Commuting morphism of schemes

Question

If I have a diagram of morphism of schemes which commutes at level of global section, does the diagram commute?

Diagram commutes at level of topological spaces.

Answer 1

It seems this problem is equivalent to asking if $f,f':X\to Y$ are two morphisms of schemes which are equal at the levels of topological spaces and global sections, if we can conclude $f=f'$. At least any such example leads to a counterexample to your question via the diagram:

$\require{AMScd}$ \begin{CD} X @>{f} >> Y\\ @VV{\mathrm{id}}V @VV\mathrm{id}V\\ X @>{f'} >> Y \end{CD}

You can get a counterexample as follows: recall if $A$ is a ring of characteristic $p$ then the Frobenius morphism $a\mapsto a^p$ is a ring homomorphism $A\to A$ which induces the identity on the underlying topological space of $\operatorname{Spec}(A)$. By a gluing argument you can conclude that any scheme $X/\Bbb F_p$ has a "Frobenius" endomorphism $F:X\to X$ which is the identity at the level of topological spaces and has map on global sections given by $f\mapsto f^p$.

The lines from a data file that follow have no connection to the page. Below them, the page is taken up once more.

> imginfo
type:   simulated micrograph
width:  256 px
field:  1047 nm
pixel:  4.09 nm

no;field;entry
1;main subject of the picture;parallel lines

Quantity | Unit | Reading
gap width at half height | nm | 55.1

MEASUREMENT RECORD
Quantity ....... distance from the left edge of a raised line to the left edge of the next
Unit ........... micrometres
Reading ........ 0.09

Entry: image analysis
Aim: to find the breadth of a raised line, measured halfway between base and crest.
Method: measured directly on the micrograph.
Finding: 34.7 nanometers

Now for the counterexample take $X=Y=\Bbb P^1_{\Bbb F_p}$, i.e. the projective line over $\Bbb F_p$. It is a standard fact that $\Gamma(\Bbb P^1_k)=k$ for any field $k$. Thus $\Gamma(X)=\Bbb F_p$, and it follows that the Frobenius endomorphism for $X$ is the identity on global sections. And it is also the identity at the level of topological spaces, but it is not the identity morphism.